NMI¶

class synthyverse.evaluation.fidelity.NMI(discrete_features=None, n_bins_numerical=20)¶

Bases: object

Registry name: nmi

Pairwise normalized mutual information preservation.

Paper: “A Sobering Look at Tabular Data Generation via Probabilistic Circuits” by Scassola et al. (2026).

Computes normalized mutual information (NMI) for every feature pair in the real and synthetic data, then returns the weighted average of the per-pair preservation score 1 - abs(NMI_real - NMI_synthetic). Each pair is weighted by abs(NMI_real + NMI_synthetic) and weights are normalized to sum to 1.

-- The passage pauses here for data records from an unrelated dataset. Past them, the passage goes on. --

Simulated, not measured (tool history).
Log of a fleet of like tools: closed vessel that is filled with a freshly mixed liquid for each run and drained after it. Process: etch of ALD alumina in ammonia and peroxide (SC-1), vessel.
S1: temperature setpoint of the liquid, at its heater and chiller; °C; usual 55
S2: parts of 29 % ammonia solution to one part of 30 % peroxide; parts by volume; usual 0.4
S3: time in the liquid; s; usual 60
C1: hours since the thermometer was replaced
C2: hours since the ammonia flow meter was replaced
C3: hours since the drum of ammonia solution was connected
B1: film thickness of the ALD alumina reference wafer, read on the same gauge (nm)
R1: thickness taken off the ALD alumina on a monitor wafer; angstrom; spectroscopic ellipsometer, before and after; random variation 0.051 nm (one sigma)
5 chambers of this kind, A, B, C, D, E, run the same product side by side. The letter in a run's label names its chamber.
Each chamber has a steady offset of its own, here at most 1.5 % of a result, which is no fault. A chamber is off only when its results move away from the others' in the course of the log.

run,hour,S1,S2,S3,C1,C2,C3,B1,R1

Numerical features are discretized into equal-width bins before computing NMI. Higher scores indicate better preservation of feature dependencies.

Parameters:

discrete_features (list) – List of discrete/categorical feature names. Default: [].
n_bins_numerical (int) – Number of equal-width bins used when discretizing numerical features. Must be >= 2. Default: 20.

Example

>>> import pandas as pd
>>> from synthyverse.evaluation import NMI
>>>
>>> # Prepare data
>>> X_real = pd.DataFrame(...)
>>> X_syn = pd.DataFrame(...)
>>> discrete_features = ["category_col"]
>>>
>>> # Create metric
>>> metric = NMI(discrete_features=discrete_features)
>>>
>>> # Evaluate
>>> results = metric.evaluate(X_real, X_syn)

evaluate(X_train, X_syn)¶

Evaluate synthetic data by comparing pairwise NMI values.

Parameters:

X_train (DataFrame) – Real training data as a pandas DataFrame.
X_syn (DataFrame) – Synthetic data as a pandas DataFrame.

Returns:

Dictionary with key:

”nmi.score”: Weighted pairwise NMI preservation score

Return type:

dict